Family and friends who were searching for the gathering to honor the passing of David Bourn needed only to follow the lights in the sky.
At a memorial earlier this month for Bourn at Broadway Pizza in north Minneapolis, searchlights were stationed in the parking lot, crisscrossing the skies as a tribute to the Minneapolis man who died March 27 at the age of 77.
The well-illuminated send-off was appropriate for Bourn, who spent his life beaming lights toward the sky as a searchlight operator, lighting the stages of rock stars and illuminating movie stars on the screen as a film projectionist.

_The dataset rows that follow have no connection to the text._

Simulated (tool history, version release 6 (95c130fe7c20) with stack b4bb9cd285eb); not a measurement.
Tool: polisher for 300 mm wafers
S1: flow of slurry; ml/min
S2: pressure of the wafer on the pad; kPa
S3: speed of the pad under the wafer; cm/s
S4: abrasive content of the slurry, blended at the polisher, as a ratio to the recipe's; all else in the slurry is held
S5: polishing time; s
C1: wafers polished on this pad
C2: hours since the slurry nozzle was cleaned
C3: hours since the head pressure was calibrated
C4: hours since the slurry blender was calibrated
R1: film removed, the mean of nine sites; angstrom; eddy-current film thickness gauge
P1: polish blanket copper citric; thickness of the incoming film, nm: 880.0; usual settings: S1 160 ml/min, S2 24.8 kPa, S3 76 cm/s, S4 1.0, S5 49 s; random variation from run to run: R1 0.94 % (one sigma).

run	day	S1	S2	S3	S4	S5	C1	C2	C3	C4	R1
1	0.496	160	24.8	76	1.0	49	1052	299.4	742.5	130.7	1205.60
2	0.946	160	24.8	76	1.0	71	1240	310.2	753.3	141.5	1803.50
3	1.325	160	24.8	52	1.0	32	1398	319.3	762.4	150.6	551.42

According to his family, Bourn was "one of the last carbon-arc searchlight operators in the country."
His lifelong fascination with lighting started when, as a student in Minneapolis, he was picked to run the movie projector. Back then, the projectors used carbon arc lamps to illuminate the images thrown onto the screen.
Carbon arcs also were found in giant searchlights used by anti-aircraft crews during World War II to spot and shoot enemy planes out of the night sky. After the war, the army surplus lights found a peacetime use as a form of advertising, lighting up the heavens to draw attention to a grand opening or a big show.
Those lights attracted Bourn like a moth. As a youth, he would ride his bike to events in the Twin Cities where they were shining and ask if he could get a job, said Bourn's son, Brian Bourn.
Bourn was still in his 20s when he bought his first war-surplus searchlight, a 5-foot-diameter, 800-million-candlepower light that could be seen up to 30 miles away. He went into business in 1964 as Hollywood Premiere Searchlight Advertising.